Hi,
This is perhaps a silly question, but if I create a resource, say:
hid_t did = H5Dopen( loc_id, "data" );
and then test,
if (did >= 0) {
}
does it matter if I put the H5Dclose inside or outside the if-block?
Does one leak resources in the case where did < 0 and the did is not
closed? And, is the behavior the same for all the HDF api functions? I
did not see any specific mention in the docs.
Matt
Thanks Quincey,
I have been assuming this, but I had a sudden attack of doubt.
Matt
···
On Wed, Sep 1, 2010 at 11:01 AM, Quincey Koziol <koziol@hdfgroup.org> wrote:
Hi Matt,
On Sep 1, 2010, at 9:56 AM, Matt Calder wrote:
Hi,
This is perhaps a silly question, but if I create a resource, say:
hid_t did = H5Dopen( loc_id, "data" );
and then test,
if (did >= 0) {
}
does it matter if I put the H5Dclose inside or outside the if-block?
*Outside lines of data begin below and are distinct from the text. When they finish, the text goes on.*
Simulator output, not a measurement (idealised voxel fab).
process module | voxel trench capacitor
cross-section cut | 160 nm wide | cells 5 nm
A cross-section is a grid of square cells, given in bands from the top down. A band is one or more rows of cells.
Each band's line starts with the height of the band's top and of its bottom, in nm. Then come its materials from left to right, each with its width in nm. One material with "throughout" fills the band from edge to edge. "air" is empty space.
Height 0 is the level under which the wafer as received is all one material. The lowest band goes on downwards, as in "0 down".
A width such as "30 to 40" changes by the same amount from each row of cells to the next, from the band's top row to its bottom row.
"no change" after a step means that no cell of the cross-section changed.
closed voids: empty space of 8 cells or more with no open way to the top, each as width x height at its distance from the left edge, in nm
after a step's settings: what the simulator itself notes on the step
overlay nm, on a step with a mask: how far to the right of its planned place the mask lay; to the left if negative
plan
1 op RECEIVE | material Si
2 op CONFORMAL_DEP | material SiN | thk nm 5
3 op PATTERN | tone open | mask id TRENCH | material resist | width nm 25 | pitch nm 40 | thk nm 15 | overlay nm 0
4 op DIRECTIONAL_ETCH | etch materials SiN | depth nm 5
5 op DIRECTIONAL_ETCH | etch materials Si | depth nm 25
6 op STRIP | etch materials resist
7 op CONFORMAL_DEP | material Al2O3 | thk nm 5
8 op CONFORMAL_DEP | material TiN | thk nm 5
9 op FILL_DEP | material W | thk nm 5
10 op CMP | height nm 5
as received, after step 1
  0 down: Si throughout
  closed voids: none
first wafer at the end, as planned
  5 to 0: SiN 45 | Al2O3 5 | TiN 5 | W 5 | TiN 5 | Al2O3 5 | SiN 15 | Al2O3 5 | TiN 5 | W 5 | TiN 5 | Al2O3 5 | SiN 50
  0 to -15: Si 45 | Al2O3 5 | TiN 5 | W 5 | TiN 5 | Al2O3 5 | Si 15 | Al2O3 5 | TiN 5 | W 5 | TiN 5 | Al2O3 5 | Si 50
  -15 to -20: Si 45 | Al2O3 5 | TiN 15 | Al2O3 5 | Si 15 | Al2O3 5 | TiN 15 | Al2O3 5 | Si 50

Does one leak resources in the case where did < 0 and the did is not
closed? And, is the behavior the same for all the HDF api functions? I
did not see any specific mention in the docs.
If H5Dopen \(or any other function which returns an ID\) fails \(and returns a negative value\), the HDF5 library will not leak resources\. BTW, the \[negative\] ID value returned when one of these routines fails would be rejected by the object close routine\. It's analogous to malloc\(\) returning NULL, you can't pass NULL into free\(\)\.